Teaching and learning is complicated. For decades, educators have been trying to define how people learn and the best way to teach so teach so that students learn. In the process we've learned that there is no such thing as "the best way." What we have learned is that there are many ways of teaching, and students have different ways of learning. Discussions about the teaching and learning process, or "education" took on prominence with in the early 20th century with John Dewey (1859-1952), an American philosopher, psychologist and also known as an educational reformer. Dewey advocated that in order to attain a civil society schools had to educate students to become informed public citizens. While that sounds logical today, it was very progressive in Dewey’s time when classical education consisted mainly of studying Greek and Roman philosophers, and knowledge was transmitted through the all-knowing “sage on the stage.”

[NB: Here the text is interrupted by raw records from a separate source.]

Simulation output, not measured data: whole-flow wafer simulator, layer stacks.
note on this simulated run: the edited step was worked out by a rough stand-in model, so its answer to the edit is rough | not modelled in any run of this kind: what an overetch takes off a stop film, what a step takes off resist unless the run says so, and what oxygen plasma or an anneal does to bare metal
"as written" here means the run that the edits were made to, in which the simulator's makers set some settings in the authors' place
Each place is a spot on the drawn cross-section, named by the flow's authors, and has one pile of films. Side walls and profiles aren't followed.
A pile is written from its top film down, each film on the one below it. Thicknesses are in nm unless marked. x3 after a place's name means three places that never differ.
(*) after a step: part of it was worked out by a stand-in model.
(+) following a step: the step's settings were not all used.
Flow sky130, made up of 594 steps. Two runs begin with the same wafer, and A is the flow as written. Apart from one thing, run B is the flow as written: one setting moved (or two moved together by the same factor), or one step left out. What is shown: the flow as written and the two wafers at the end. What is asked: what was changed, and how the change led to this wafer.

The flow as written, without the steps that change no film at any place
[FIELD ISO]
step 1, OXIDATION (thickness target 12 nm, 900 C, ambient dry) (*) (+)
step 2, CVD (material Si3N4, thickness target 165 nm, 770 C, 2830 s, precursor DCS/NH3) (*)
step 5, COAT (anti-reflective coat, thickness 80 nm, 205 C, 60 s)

Dewey proposed that learning is a social process, and when students are allowed to interact with the curriculum, they learn better. Although he was really thinking of young children and not so much adults when he suggested that interaction with the curriculum help the learning process, Dewey’s thoughts on learning and education have implications for teaching in higher education today.
The traditional college class session used to be to attend a class 3-4 times a week, with each class lasting about an hour or a bit more. Through the years, the student population as shifted to students who commute to class because they work, have families, and other life-living obligations that demand a class schedule that works with their needs. So now classes are longer, so as to accommodate students who can attend class only once a week. Consequently, instructors have had to readjust their notion of teaching, as now the students in the class demand to be taught knowledge, but in such a way that they can be involved.
Hence, interest in instructional strategies! It behooves every instructor to develop a repertoire of instructional strategies to not only facilitate learning, but make classes interesting and lively.